Nobody knows what goes on in anyone else's heads -- peoples' OR animals''

The best we can do is infer it from their behavior.

A number of animals, including chickens, display behavior that if humans did it in that context we'd call it bored.

<shrug>

As to the o.p.'s question, it is better if you can offer them a more enriched environment -- larger, more varied, and with stuff to scratch/sort/dig through. Chickens are pretty detail-oriented critters, though, and can while away a lot of time poking carefully around just in case there might be *one* last eensy little bug crawling by.

Pat
 
All creatures get bored, frustrated and stressed when they are prevented by the circumstances of their confinement from doing what nature has designed them to do. This is why zoos have come up with the concept of "enrichment." It isn't just a matter of being touchy/feely, either. Chickens don't lay as well if they're stressed.

Chicken enrichment can take many forms, but primarily what chickens like to do is look for food and eat. In the fall, I bag up leaves from our yard, and then periodically dump one of the bags in the run. For a couple of days my flock is in heaven, trying to scratch under every new leaf just in case there might be something tasty hidden under there. After they've shredded all the leaves, I rake them up and put in a fresh bag. Sometimes I throw down part of a bale of alfalfa hay.

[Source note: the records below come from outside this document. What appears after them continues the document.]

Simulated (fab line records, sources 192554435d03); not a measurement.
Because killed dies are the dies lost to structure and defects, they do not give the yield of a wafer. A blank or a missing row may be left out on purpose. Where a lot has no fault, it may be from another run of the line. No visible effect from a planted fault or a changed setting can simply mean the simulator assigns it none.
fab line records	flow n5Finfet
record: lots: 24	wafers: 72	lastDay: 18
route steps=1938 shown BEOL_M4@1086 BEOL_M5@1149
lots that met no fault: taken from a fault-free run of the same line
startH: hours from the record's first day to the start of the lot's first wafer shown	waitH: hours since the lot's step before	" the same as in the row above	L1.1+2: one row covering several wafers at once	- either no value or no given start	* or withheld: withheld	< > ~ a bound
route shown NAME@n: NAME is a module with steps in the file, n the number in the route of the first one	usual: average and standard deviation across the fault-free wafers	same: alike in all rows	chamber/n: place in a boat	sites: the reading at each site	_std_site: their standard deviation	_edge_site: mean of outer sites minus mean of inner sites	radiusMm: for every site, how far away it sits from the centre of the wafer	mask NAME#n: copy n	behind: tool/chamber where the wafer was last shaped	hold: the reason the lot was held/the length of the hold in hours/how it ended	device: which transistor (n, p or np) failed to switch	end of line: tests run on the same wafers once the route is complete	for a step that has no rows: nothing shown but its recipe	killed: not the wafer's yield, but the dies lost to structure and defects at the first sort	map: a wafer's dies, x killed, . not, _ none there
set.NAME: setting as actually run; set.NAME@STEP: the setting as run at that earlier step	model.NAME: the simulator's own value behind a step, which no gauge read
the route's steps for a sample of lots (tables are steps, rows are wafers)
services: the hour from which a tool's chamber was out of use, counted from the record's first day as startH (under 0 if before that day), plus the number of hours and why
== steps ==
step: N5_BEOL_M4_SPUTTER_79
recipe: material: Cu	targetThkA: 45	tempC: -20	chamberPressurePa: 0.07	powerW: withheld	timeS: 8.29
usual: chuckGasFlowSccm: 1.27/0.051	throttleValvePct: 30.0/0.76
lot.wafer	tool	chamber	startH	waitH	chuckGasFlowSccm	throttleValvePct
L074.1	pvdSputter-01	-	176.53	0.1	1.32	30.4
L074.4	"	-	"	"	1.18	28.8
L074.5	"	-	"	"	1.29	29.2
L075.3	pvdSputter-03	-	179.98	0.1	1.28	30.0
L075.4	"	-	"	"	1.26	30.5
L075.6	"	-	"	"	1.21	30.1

I also scatter a handful or two of scratch in the run and clip up chard, kale, or other greens, throw out an ear of corn, etc. Most of the year I put the flock in a day tractor so they can have the benefit of scratching on fresh ground and eating the grass every day.
 
I can't allow my birds to free range - to do so would be a death sentence.

The no grass thing concerned me so I built them a few grass beds. This is basically 4" by 4" pieces of wood arranged in a rectangle with chicken wire covering the top of it. The chicken can pick at the grass but cannot dig it up. It provides them hours of entertainment in the spring, summer and fall.